Rethinking retirement for the new generation is a must

By Sharon Moller, Financial Planning Coach at Old Mutual Wealth

With just six percent of South Africans able to afford a financially independent retirement, the prospect of leaving the workforce at age 65 to live off one’s savings is broadly out of reach. But for young people, it’s not merely a question of affordability. The traditional concept of retirement simply isn’t relevant to the way this generation lives and works.
If we are to re-imagine retirement in a meaningful way, it’s important to look squarely at this generational disconnect. In 2022, employment looks very different to employment for past generations. Gone are the days of stepping straight from school or tertiary education into a long-term job with built-in retirement benefits.

Many young graduates struggle to find formal employment and must work outside of corporate structures. Since saving for retirement does not happen in the default way it did for previous generations, this generation must now embark on self-directed savings plans. But more pressing financial goals tend to take preference – from saving for a deposit on a first home, to educating small children or investing in a small business.
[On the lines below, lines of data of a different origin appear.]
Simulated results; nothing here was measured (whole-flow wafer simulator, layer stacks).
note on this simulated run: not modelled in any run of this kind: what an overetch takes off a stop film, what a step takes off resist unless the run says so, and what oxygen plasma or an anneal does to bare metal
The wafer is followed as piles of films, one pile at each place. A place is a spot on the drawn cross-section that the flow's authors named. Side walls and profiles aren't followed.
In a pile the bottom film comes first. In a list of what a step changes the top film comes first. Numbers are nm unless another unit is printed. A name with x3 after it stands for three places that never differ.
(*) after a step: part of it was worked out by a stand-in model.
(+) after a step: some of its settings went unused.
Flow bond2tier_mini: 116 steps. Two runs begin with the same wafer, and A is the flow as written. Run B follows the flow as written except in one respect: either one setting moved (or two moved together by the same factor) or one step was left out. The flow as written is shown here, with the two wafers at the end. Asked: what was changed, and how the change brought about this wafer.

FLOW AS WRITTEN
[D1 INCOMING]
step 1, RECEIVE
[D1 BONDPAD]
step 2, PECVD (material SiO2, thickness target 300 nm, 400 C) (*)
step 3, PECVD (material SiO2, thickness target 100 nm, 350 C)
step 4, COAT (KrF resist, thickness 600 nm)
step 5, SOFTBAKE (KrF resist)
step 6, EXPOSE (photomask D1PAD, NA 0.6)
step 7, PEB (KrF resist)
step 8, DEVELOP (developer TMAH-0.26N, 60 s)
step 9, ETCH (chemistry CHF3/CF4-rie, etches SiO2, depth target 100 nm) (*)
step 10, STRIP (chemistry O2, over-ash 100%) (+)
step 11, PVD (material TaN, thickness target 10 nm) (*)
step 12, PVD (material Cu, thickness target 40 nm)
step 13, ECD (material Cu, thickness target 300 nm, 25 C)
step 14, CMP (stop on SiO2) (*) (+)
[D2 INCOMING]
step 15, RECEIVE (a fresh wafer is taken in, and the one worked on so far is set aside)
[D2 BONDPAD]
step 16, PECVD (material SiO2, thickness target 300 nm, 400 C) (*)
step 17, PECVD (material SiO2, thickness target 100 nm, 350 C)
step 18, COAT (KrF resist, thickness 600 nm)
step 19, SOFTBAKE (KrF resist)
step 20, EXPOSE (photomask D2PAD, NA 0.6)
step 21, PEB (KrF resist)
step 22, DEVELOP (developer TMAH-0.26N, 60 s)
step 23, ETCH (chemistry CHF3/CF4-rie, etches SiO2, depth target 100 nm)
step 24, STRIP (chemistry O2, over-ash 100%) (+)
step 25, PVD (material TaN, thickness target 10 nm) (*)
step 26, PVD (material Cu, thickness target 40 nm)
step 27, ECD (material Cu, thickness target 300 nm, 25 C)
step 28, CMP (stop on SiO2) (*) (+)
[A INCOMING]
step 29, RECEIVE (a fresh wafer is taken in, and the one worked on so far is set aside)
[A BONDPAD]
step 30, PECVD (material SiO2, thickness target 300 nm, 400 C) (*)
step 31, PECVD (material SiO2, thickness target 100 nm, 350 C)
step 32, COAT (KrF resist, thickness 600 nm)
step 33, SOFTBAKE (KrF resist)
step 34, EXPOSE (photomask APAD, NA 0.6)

What’s more, the tech-based industries in which many young people work function quite differently to older, more traditional industries. There’s much less focus on formal qualifications, such as degrees, and higher value is placed on practical skills gained through short courses and on-the-job experience.
For this reason, it’s common for young people to work on a contract-to-contract basis, building a portfolio of experience as they go. Short-term project work and structured retirement savings are not an easy match.

After all, what does retirement planning look like if you’re never been permanently employed?

The new generation needs a new narrative.

While the traditional concept of retirement no longer resonates, planning for future life transitions remains universally crucial for robust financial health. For young professionals, the conversation needs to shift from ‘retirement’ to making the money they earn work for them over the long term.

In this new narrative, retirement is not a goal in and of itself. Instead, it’s just another transition that comes about when your lifestyle can no longer be funded by “paid work”.

At this point, you need another source of income – typically in the form of savings accumulated over your working life. If you can keep working well into your sixties or seventies, you can push out the need to tap into your savings.

But because no one can know how long they’ll be able to earn – nor how long their savings will have to sustain them – planning for this transition is a form of self-insurance. And the sooner you start, the better your cover.

The importance of lifestyle financial planning

In a country like South Africa, where youth unemployment is close to 65%, this kind of financial foresight is frequently out of reach.

We need to start by helping young people uncover what they are good at and how they can turn these talents into paid work without relying on an employer to make a living. This might mean upskilling through short-term, focused education first, to get to the point of earning. Only then, when they can envision a future for themselves, does the conversation about saving really become possible.

Lifestyle financial planning goes beyond number-crunching and box-ticking to help young people grapple with fundamental questions: How do I make a meaningful economic contribution? What do I want to experience? What does financial freedom look like to me? The result is financial decision-making motivated and sustained by a deep sense of purpose rather than an externally imposed, one-size-fits-all template.

How should young people save?

The way we think and talk about retirement needs to change, but most of the financial products and structures remain the same. There are clear tax benefits in vehicles such as tax-free investments and retirement annuities.

New-generation structures within retirement annuity offerings allow people to stop and start their contributions whenever they need to without penalties or excessive red tape. This makes more sense for young people who are working from contract to contract with non-earning months in between.

Understanding the stakes

As South Africans, we need to rethink about retirement planning as a matter of urgency. The consequences of not saving enough for your future while you are working are potentially devastating – both personally and socially. As financial planners, we must speak to the reality of young people’s lives and adapt our approach to match the way they work and think. Failure to do so will result in an entire generation becoming dependent on the government or their children as they age.

We simply cannot rely on a limited number of corporate jobs to sustain us all financially. We need to empower all South Africans – especially the youth – to enter the market as effective entrepreneurs. Because if we can help young people do what they’re good at and get paid for it, there’s no need for them to stop at a predetermined age for the sake of convention. They can continue to earn doing purposeful work and gaining financial freedom – slowing down over time rather than ever fully retiring.

This is the new paradigm young people are inviting us to contemplate.